"Wildlife doesn't just happen—you have to provide for it," said Larry Carlson, an Evansville, Minnesota, farmer who has incorporated a number of conservation programs into his corn, soybeans and wheat operation.
Larry and his wife, Vicki, along with her brother John Cunz recently donated a 180-acre conservation easement to Ducks Unlimited. They are also benefiting from incentives from the federal farm bill.
Looking out for Minnesota wildlife Larry and Vicki Carlson are dedicated Minnesota farmers and conservationists, putting their resources to work for the ducks in every possible way.
"My wife, Vicki, and I like being able to enjoy God's creations every day," said Carlson. "Planting and watching our crops grow, and then reaping the harvest, is very rewarding. Also, seeing wildlife every day adds to our enjoyment of living on a farm."
The Carlson farm lies in a beautiful area where the prairie meets the woodland. The land is popular with waterfowl like mallards, wood ducks and canvasbacks. Larry has made it even more attractive to ducks by restoring wetlands, converting cropland to grass through the Conservation Reserve Program and planting grass buffer strips around fields.
"I'm living on my family's original farm, and I grew up hunting," he said. "I definitely feel there is a place for wildlife here."

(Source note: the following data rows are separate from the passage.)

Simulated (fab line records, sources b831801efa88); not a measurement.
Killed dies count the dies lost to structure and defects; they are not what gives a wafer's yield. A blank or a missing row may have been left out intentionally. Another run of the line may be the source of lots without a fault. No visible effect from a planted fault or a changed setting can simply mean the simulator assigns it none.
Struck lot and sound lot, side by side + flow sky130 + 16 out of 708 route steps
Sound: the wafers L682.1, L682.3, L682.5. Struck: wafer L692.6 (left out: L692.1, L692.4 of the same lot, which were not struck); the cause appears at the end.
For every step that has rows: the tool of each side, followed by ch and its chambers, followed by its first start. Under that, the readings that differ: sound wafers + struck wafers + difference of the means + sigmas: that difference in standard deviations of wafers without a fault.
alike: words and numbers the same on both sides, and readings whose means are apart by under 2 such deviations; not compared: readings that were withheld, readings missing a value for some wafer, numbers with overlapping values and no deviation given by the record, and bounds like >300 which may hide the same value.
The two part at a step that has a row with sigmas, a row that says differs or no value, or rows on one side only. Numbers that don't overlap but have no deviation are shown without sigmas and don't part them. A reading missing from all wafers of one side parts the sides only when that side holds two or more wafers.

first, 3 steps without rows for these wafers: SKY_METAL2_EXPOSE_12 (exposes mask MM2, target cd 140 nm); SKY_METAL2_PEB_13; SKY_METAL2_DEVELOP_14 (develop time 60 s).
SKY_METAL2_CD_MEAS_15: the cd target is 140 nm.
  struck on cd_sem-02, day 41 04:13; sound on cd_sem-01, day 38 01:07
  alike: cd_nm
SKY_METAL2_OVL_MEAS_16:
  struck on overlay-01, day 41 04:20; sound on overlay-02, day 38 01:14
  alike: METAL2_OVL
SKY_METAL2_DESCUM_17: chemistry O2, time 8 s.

Duck hunting was a favorite pastime of Larry and Vicki's families, and their children grew up hunting as well. The family has put up a number of wood duck boxes and nesting cylinders on their property, and Larry has planted wildlife food plots for 35 years.
The Carlsons are just one farm family of many who take care of their land in ways that also benefit wildlife. "There are a fair number of farmers around here who enjoy seeing and hunting wildlife," said Carlson.